In response to requests from Plumbing Manufacturers Intl. (PMI) and its members, as well as from other supporters of the U.S....
The setting is idyllic: Twenty-four large hillside sites for upscale homes in a rural, gated community with views of the Pacific Ocean. The weather is perfect with warm, sunny days and cool evenings.
But the water is a different story. An analysis of the raw well water (Table 1) shows a pH of 7.9 and 30 color units with >20 mg/L hydrogen sulfide, 5.6 mg/L iron and 0.6 mg/L manganese. Odor was detected at 10 threshold odor number (TON), indicative of the high hydrogen sulfide levels. To meet these water problems head-on, the homeowners formed the Bassi Ranch Mutual Water Co. in 1992.
The original treatment system consisted of chlorine gas injection directly out of the well head, capable of 60 gpm at 250 psi. There was no precise, mechanical means of controlling the chlorine dosing. The water then was piped a distance of about 1.5 miles and up 300 vertical feet to a 36-inch diameter by 72-inch filter tank filled with manganese greensand. The final stop was the 68,000-gallon galvanized steel storage tank, which fed the 12 completed homes by gravity.
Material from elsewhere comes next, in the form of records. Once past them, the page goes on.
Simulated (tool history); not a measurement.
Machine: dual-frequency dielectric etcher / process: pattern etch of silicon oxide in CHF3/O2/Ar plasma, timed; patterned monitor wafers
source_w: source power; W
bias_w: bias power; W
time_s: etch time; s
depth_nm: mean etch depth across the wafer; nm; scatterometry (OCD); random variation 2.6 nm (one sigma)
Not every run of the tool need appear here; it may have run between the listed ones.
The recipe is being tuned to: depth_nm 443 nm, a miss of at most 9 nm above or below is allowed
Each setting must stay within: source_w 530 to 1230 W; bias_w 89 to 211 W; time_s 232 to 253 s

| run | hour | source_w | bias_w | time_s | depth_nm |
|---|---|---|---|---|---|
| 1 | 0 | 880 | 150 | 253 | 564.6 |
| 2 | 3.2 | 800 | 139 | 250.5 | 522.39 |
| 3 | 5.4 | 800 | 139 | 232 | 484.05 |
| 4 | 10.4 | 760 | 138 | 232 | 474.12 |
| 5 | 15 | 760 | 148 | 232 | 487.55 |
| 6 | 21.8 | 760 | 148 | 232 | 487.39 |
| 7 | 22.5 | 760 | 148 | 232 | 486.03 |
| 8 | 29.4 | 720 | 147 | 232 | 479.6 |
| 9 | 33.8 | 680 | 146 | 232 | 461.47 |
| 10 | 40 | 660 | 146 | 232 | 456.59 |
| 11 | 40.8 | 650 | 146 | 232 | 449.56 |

Poor overall water quality, described by homeowners as "inconsistent at best," prompted them to seek alternatives to the simple chlorine/filtration system. According to Rich Walker, the Bassi Ranch Mutual Water Co.’s homeowner representative, it was difficult to maintain proper chlorine levels. "Half of the time, the smell of chlorine was so bad, you just couldn’t drink the water. But the rest of the time, it was the smell of sulfur that got to you."
In addition to inconsistent water quality, other reported drawbacks to the system included problems associated with delivery and on-site use of chlorine gas and the difficulty of handling potassium permanganate.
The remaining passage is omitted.